If this concept interests you, check out my article about The Actor and the Target.
If you’re someone who deals with self consciousness to do with your performance, whether you feel often as though you don’t know what you’re doing or what you ‘should’ be feeling, practise turning your attention to the world around you, rather than what’s going on within you. Set yourself the challenge in your next rehearsal room/ process to take responsibility for the challenges you’re facing as an actor; whenever a question arises in your mind which has you turning your attention upon yourself, begin by turning things around and searching for the answer outside of yourself. There are so many more solutions to be found outside ourselves than inside ourselves. If you’re self conscious about the fact you’re not reaching a certain emotional place with your character, relieve yourself of the obligation to find that experience within yourself. Search instead in the eyes of another character, or in the world around your character – full of detail and history which may inspire you to feel through them.
When we are self conscious about our performance, we are just adding yet another pair of eyes onto ourselves. Allow the audience to be the ones with their eyes on you, you don’t have to do that as well. Your eyes, your attention should rather be outside of you – on all the powerful and evocative forces surrounding your character. In the world around your character is energy and inspiration tenfold to the power of our own isolated emotional storage facility.
#2 Practice Self-Care
In performance, the key to combating self consciousness is to turn our attention away from ourselves. Once we’re out of performance, however, the key is to get to know ourselves a little better.

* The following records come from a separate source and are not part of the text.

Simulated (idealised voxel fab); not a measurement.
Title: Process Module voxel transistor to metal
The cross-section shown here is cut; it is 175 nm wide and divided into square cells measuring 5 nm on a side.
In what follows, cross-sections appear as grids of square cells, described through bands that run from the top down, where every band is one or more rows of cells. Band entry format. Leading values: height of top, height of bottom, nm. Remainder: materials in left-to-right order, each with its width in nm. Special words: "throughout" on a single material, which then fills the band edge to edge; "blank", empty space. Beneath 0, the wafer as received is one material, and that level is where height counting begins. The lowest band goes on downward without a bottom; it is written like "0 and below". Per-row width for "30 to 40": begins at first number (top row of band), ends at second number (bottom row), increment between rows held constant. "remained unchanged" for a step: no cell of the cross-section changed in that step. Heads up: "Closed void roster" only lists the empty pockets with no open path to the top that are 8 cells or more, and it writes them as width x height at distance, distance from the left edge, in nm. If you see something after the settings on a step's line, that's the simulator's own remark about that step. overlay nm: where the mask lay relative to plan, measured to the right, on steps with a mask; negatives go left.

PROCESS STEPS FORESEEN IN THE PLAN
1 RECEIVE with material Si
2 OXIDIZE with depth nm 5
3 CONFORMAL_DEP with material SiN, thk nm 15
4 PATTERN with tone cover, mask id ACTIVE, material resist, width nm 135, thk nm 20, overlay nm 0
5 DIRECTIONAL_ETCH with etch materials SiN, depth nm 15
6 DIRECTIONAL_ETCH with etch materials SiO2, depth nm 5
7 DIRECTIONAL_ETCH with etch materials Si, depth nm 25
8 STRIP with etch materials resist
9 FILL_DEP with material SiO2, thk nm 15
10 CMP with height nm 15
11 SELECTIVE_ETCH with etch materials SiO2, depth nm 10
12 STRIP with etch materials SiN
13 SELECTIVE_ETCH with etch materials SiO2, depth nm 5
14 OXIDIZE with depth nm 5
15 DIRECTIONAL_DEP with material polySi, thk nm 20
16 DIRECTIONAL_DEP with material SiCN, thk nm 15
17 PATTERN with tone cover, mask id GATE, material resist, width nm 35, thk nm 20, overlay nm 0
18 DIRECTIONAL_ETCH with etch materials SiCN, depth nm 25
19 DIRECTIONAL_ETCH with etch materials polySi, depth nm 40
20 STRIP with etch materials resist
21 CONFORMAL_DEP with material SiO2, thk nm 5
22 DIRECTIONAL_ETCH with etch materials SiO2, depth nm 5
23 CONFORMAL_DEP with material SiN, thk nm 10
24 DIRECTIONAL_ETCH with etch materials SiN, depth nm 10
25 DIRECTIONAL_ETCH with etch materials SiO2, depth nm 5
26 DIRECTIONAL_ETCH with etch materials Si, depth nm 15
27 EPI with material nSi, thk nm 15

If self consciousness is a real ongoing problem for you, if you find it difficult to find self acceptance when reviewing your work, then you might like to consider starting a journey of self care. Self care is actually a really common and essential practise for the actor. Being in such a vulnerable position so frequently means that the actor is prone to having their ego and resilience battered around a bit, and it’s important that we prepare for this reality accordingly.
If the concept of self care is something daunting, foreign or too esoteric for you, consider it this way. Just as you would go to the gym to strengthen your muscles to be able to withstand greater challenges, so too is it worth strengthening our minds and resilience in order to be able to withstand the setbacks and disappointments of this industry. After all, rejection is a guaranteed element of the career of an actor. We will be told ‘no’ 99% more often than we will be told ‘Yes’ and if we’re not careful and don’t have the practises to take care of ourselves in place, we will start taking these ‘no’s as indication of our self worth.
There are many different methods of self care, and only you will be able to determine which is most effective for you. What’s most important with any self care practise is that it is focused on the self. It is about you and it is for you, not anyone else. If you’re completely new to the concept of self care, the following list of practises is a great place to start, as they have great benefits for combating self consciousness and for your craft as an actor in general:
- Lifestyle awareness: Diet, sleep habits and exercise
- Reducing comparison: minimise social media use.
That last point on the list, “Reducing comparison” is of particular relevance to us as actors. Social Media will always be feeding us evidence of the fact that the people around us are doing so much better than we are. Be endlessly aware that social media is not an accurate representation of ‘reality’ and that behind those screens, everyone is dealing with their own challenges. As best as you can, reduce the amount of time you give to comparing yourself to other people. You will not find solace or a reduction of self-consciousness in jealousy, resentment or self-disparagement.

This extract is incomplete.